Graduation season for Irish universities is coming to an end now. I couldn’t wait for mine in October, new dress, dinner with the family, seeing the crew again and getting a shiny degree! (whats not to love eh?!) A question did play on my mind though when it came to the traditional graduation dress, this was ‘to mortarboard or not to mortarboard?’
A mortarboard, also known as a square academic cap or a graduation cap, is the square cap with the tassel that students wear at graduation. We’ve all seen them in friends/family photos and TV shows and films (cheesy student American movies aren’t complete without the classic ‘caps thrown into the air’ graduation freeze frame). However the mortarboard tradition is a bit unusual in Ireland.
In the US and the UK both men and women don these caps at graduation. However, in Ireland it’s just the cailíní that wear them. That was all fine and well to me until I heard the supposed reason behind this tradition here. Apparently us girls wear them as a sign of ‘capping’ our education, as traditionally girls could not progress any further.
When I heard this I initially laughed. However, coming up to graduation there were a few playful jibes going around from my male classmates and friends about us ladies reaching our educational limits. I soon realised if there was truth in these tale I was not wearing a mortarboard! (Ain’t no cappin’ this young ones education!)
So I set out to research whether this tale was fact or indeed fiction. Reasons online for men not wearing caps included that the graduation robers decided not to give men caps as they lost or damaged them frequently unlike women (believable ;)). Another was that men were so disgusted women were allowed to graduate that they boycotted wearing them.
I also stumbled across some articles on DCU past president Ferdinand Von Prondzynski blog from 2009. At the time it was mandatory in DCU for women to wear mortarboards and optional for men, which he too found ridiculous. What I like about Ferdinand is he’s not a man to sit around and do nothing. He recommended that DCU stop treating males and females differently regarding the cap and one month later DCU’s Academic Council made the wearing of mortarboards optional for male and female grads. Even though this change was brought in he or anyone else online was unclear as to why there was a distinction in Ireland between men and women wearing them.

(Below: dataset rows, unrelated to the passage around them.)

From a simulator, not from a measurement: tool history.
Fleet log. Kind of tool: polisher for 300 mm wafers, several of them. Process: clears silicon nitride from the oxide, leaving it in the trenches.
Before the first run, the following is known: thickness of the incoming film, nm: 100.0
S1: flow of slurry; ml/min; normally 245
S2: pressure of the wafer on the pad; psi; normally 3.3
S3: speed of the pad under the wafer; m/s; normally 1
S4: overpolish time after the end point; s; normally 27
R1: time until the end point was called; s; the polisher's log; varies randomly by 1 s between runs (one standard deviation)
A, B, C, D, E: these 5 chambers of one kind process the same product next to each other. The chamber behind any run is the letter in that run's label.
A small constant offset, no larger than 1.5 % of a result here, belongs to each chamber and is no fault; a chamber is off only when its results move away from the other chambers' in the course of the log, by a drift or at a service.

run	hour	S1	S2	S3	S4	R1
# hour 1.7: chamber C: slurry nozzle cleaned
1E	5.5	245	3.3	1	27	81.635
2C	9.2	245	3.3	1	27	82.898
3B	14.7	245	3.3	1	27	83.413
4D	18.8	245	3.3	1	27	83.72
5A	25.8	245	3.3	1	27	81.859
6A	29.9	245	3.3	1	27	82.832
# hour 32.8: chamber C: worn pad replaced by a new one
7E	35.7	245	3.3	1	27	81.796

In the end I was just so confused by the whole thing! It really seems funny to me that only women would wear them when there is no solid reasoning as to why except ‘its tradition’.
But I did infact don the mortar board, I liked the look of them, I was too afraid to ask any lecturers if they knew the real meaning and I couldn’t find anything that concreted it as a sexist-education-capping-symbol!
So did anyone else hear these mortar board tales? Do you think there’s any truth in them? Ladies and gents did you or do you plan on wearing a mortarboard come graduation?